Julia performs poorly on group-by benchmarks

xiaodai · October 18, 2018, 1:29am

h20 has published a set of benchmarks that shows Julia’s DataFrames.jl has, in general, the worst group-by performance out of many data packages. JuliaDB.jl was not benchmarked so that may be a good addition. I have done some work before on optimising some benchmarks and I’ve been putting it off until the release of v1.0. Now that v1.0.1 is out, it’s time for me to pick up the work again using FastGroupBy.jl.

pdeffebach · October 18, 2018, 3:09am

Yeah the benchmarks leave a lot to be desired. It’s being discussed on discourse here. There are a few soon-to-be-merged PRs that should improve things.

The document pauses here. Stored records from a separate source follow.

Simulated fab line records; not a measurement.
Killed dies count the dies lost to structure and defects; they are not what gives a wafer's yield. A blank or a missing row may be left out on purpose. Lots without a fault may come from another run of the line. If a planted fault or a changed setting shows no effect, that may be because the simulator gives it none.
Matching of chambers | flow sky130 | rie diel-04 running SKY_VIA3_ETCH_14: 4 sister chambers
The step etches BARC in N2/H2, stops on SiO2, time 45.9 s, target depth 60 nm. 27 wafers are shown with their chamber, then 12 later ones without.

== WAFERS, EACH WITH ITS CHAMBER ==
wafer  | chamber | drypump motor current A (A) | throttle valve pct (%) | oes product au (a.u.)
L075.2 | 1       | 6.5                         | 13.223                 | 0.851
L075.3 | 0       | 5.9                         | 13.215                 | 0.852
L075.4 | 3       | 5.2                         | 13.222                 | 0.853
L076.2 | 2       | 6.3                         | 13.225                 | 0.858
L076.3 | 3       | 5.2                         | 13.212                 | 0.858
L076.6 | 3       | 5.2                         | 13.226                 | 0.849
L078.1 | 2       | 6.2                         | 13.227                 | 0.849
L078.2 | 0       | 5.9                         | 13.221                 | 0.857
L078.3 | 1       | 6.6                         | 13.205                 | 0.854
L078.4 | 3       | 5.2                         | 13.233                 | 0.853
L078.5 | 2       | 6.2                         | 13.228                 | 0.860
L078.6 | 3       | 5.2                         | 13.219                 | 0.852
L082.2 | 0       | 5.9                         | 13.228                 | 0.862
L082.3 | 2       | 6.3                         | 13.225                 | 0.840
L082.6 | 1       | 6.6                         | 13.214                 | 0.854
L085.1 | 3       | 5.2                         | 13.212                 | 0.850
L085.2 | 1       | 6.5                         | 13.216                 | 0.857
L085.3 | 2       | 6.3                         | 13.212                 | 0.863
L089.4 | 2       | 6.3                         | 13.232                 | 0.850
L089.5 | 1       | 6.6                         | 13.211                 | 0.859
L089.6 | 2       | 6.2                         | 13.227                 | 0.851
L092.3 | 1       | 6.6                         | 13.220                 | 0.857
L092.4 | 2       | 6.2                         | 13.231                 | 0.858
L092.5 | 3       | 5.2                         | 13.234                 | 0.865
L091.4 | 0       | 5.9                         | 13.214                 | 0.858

nilshg · October 18, 2018, 8:56am

And yes I will get back to this at some point and report on progress with trying out some of the suggestions in that thread…

sdanisch · October 18, 2018, 2:22pm

I created a nextjournal group for this:

Everyone in that group can edit the articles & publish new ones - we can even edit the article together at the same time! I plan to add a minimal julia version for the sum v1 by id1 benchmark, so collaborative editing will be pretty useful! @xiaodai, seems like you’re in the pole position to add a minimal version? I think it would really help to have more people tune the performance!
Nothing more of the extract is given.